In terms of anatomical structure, shape, and design, the find from Ananyino shows similarities with the bow core with remains of reflective limbs from kurgan 31 of the Xianbei-Rouran period at the Yaloman II cemetery in the Altai Mountains (Tishkin, Mylnikov, 2016: 57–58, fig. 72). Additional information on its manufacturing technique was provided by the reconstruction based on the finds from kurgan 31 by G.L. Nekhvedavichus (Ibid.: Fig. 73).
The bows from Mangazeya and Forts Alazeya and Stadukhin differ from the bow from Ananyino. The Mangazeya bows have wide (from 5.6 to 6–6.5– 7.8 cm) reflective limbs, indicating a greater lethal force of the weapon, and handles with different design (Belov, Ovsyanikov, Starkov, 1981: 74, pl. 65; Vizgalov, Parkhimovich, 2008: 62; 2017: 94, fig. 42, 3 ). The bows from Forts Alazeya and Stadukhin (Alekseev, 1996: 41–42, pl. 58, 4 ) belong to the Yakut type of Eastern Siberian composite bow (Simchenko, 1976: 114, 116, fig. 7). The Yakut bow, like Western Siberian bows, was made of two types of wood, but the end plates of bone (from reindeer antler in the Forts) were glued into slits in the middle of the ends of the limbs (Ibid.: 133, fig. 7; Alekseev, 1996: Pl. 58, 4 ). In Western Siberian bows, “the curved end was glued with its wedge-shaped part between the plates which form the back and inner part of the bow” (Simchenko, 1976: 133).

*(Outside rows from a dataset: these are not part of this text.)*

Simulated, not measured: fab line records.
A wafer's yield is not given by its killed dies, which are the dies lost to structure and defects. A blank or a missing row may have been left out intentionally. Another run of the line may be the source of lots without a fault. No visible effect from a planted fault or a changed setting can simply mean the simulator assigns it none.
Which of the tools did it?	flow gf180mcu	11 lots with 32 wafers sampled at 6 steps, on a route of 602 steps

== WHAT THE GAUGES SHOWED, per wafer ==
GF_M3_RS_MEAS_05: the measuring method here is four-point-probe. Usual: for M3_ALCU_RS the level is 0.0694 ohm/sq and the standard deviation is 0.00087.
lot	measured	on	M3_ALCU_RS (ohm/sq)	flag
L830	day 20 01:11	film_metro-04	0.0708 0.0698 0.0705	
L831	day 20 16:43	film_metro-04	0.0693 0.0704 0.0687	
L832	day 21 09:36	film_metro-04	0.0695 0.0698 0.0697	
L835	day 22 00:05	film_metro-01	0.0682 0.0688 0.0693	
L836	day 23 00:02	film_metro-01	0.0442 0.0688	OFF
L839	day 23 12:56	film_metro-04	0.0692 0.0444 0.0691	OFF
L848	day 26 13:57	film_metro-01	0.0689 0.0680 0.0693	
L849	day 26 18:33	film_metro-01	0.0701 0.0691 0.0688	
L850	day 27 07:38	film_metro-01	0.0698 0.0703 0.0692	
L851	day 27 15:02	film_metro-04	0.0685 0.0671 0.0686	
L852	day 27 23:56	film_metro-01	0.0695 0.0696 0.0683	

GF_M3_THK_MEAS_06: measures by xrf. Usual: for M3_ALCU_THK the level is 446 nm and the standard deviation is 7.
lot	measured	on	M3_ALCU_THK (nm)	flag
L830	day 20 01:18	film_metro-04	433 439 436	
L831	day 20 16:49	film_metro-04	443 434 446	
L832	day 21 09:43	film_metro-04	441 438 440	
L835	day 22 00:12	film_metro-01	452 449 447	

In addition to these items, the material evidence from Mangazeya contains a leather bow case with embossed ornamentation (Belov, Ovsyanikov, Starkov, 1981: 74–75); six quivers with arrows were found in Tobolsk (Matveev, Anoshko, 2019: 70, fig. 3, 3 ).
Scholarly literature contains information that sets of bow and quiver in 1655/56 were sold for 1.5 rubles per piece at the Tobolsk marketplace (Vilkov, 1967: 95).
Arrows
Tomars . Whole tomars , similar in shape to those from the Irtysh region, with bowstring earlets at the end, are known from the evidence of Mangazeya (Vizgalov, Parkhimovich, 2008: 202, fig. 86, 5 , 7 ) and Verkhoturye (the length of the item is 42 cm) (Korchagin, 1998: 69, 73). Solid wood tomars of other shapes, bone tomar heads, arrow shafts, bone and iron arrowheads of various types, and arrow balance weights have also been found in Mangazeya.
The collections from Forts Stadukhin and Alazeya include tomars of three types: those made of solid wood, those made of bone with flat working parts, and those with lobed working parts. In addition, there are bone tomar heads, other (mainly tanged) arrowheads made of bone (eight types) and iron (three types), and arrow shafts (Alekseev, 1996: 42–43, pl. 61). Tomar tips have been found in Tomsk (Chernaya, 2015: 248, fig. 149), Tobolsk (Adamov, Balyunov, Danilov, 2008: 66, fig. 33, 8 , 9 ; Balyunov, 2014: Vol. 1: 84–85; vol. 2: 5, pl. 3), and Berezovo (Vizgalov, Kardash, 2012: 155).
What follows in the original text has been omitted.